I once sat an interview for a CIO position where one of the board members asked me to explain a cryptic acronym to him. I asked him if he was referring to the ‘Plans, Programs and Budget System’ that governed his funding. The interviewer sneered and told me ‘No, I mean the secret internal program that uses the same name, but is completely different and is only used here inside the organization.’ Having nothing to lose, I asked how many applicants were interviewing for the billet from inside the organization and, therefore, might have such mystic insight. The answer was ‘no one.’
I was flown cross-country to an interview once where, upon arrival, the hiring manager demanded that I prove that I was already be an expert on the protocols that made up their core product line before they’d consider me. In that same discussion, one of the company’s engineers admitted that they were the only company in the world actually developing a product using their chosen protocols, and no one inside the division had the management skills needed to take over the role.

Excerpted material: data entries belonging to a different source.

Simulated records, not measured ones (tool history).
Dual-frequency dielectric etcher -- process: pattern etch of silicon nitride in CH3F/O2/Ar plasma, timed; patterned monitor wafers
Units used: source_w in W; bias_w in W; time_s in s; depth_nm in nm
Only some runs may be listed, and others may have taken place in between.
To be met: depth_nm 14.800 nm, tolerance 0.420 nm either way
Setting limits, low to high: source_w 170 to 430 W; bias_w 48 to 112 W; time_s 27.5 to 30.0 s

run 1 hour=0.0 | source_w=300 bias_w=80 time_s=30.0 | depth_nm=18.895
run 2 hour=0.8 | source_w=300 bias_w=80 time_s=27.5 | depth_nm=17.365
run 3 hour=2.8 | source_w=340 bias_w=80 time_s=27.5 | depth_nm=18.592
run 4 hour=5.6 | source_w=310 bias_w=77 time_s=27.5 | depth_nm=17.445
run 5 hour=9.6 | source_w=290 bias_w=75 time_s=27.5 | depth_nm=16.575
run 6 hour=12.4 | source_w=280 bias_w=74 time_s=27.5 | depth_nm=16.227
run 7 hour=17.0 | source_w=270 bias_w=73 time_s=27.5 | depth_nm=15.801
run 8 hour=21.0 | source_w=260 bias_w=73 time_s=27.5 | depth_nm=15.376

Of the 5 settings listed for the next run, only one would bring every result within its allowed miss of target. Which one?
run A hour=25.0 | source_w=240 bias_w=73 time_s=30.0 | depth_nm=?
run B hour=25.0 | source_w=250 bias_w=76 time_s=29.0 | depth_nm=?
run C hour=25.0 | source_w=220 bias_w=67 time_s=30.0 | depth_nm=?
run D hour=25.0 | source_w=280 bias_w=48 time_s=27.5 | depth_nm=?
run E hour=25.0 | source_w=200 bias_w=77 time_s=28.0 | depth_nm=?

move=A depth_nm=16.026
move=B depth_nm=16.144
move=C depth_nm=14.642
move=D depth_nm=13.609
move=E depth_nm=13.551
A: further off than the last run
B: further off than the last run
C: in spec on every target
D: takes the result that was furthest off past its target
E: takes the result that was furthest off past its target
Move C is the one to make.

In all of these examples, no applicant could ever ‘qualify’ for the role. Posting the billet was a waste of time; the interviews were equally pointless.
The utterly unqualified.
It goes the other way, too. Many times, the powers-that-be are so intimidated by the boffins that they’ll only hire someone to lead their IT arm that doesn’t frighten them. Anyone who actually knows more than the other executives is considered inherently terrifying. Therefore, the only ‘acceptable’ candidates are ones who have no idea what their boffins are doing. Many are too oblivious or too proud to bother to learn, as well. Scott Adams made a career out of telling these stories in the person of the Pointy-Haired Boss.
I’ve been to a lot of places where the proficiency gulf between the top tech leadership and the line was so vast that translators were needed inside the department in order to facilitate basic decision-making.
Back before the bubble burst, I was building a Dot Com outfit in Houston. I got into a nasty scrap one day with the IT director over ‘how many nines’ our department was going to guarantee. When I told her ‘none whatsoever,’ she went berserk. ‘We must,’ she said, ‘deliver either four or five nines of uptime to the business.’ I pointed out that she’d refused my original technical design to run the business with a UNIX solution because she was only ‘comfortable’ using Microsoft Exchange. When she blinked like a dog that had been shown a card trick, I suggested that we’d be lucky to keep downtime under 1-2 days per month.  The director threw a public temper tantrum and demanded that we go ‘buy some more nines.’
I once rebuilt a knowledge management solution for a development house that was about to default on a make-or-break contract. The owner of the company asked to add me to his ‘distribution list’ that was, he said, used for all official business. I discovered very quickly that his ‘official business’ communiqués were all forwarded urban legends. The man was so gullible that he couldn’t differentiate between truth and obvious fabrication, which was why his technical employees had been able to snow him for months about a product that had never worked. When I gently pointed out that his product wasn’t ready to ship, he (thankfully) cut off all communications with me … and shipped the broken product anyway.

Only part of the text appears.